99 Problems but a Beach Ain’t One
It is almost unimaginable that a strong ray of hope can shine through in such dark times. After over 100 years and counting, reparations were made to the Bruce family by returning the prime Southern California beachfront to its rightful owners.
In the 1900s, blacks were excluded from most local beaches; thus, Charles & Willa Bruce decided to create a 3-acre beach resort for black residents in what is now known as Manhattan Beach. It became highly successful, thus rearing the ugly head of envy and jealousy from the white residents. Then according to that hateful playbook of racism, there were threats, the KKK, burning of property, and intimidation of beachgoers. It didn’t work. So, what could not be accomplished illegally was accomplished legally by executing eminent domain, which allows the seizure of property without the owners’ permission if the government states it is needed for public use.
Paying an obligatory pittance, the property was confiscated, in 1924, under the guise of building a park for public use; the land, however, remained vacant for several decades. Thirty-six years later, fearing that sleeping dogs might awaken, the city decided to build a park named Bayview Terrace Park. However, it was the first and only black elected official (Manhattan Beach Mayor Mitch Ward 2007) that insisted on the park being renamed Bruce Beach
Born out of a 2020 Juneteenth commemoration picnic held in the park, the advocacy coalition Justice for Bruce’s Beach was founded and spearheaded by Kavon War, an African American resident of Manhattan Beach. This grassroots movement pressured the city council into creating Bruce’s Beach Task Force.
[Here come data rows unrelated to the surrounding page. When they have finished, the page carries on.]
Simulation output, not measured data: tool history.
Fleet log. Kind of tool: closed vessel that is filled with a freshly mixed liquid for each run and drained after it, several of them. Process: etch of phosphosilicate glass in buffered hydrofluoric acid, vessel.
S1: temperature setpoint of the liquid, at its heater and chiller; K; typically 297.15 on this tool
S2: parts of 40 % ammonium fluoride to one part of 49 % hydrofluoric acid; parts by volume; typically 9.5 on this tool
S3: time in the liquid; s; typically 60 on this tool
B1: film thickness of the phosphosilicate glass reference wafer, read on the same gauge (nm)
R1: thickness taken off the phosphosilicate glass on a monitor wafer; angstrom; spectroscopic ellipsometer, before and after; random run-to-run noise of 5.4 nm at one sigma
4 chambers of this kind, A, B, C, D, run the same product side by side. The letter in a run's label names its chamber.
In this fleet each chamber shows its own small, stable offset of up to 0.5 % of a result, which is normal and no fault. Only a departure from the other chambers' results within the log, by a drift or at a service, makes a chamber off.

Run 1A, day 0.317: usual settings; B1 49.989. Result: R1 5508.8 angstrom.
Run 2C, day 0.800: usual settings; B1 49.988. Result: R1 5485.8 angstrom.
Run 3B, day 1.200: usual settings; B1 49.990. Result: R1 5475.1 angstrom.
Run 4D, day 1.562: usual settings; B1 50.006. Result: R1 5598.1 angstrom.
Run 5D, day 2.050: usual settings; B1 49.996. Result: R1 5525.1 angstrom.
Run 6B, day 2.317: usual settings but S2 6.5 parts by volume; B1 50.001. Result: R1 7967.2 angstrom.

Los Angeles County Supervisors Janice Hahn and Holly Mitchell took up the reigns with the new law being authored by Senator Steve Bradford, who sits on the state’s newly formed reparations task force.
“This is what reparations look like,” said Bradford, insisting that the county is not giving anything to the Bruce family yet simply returning their stolen property.
There are still 99 problems, but the beach “ain’t one for the Bruce family.”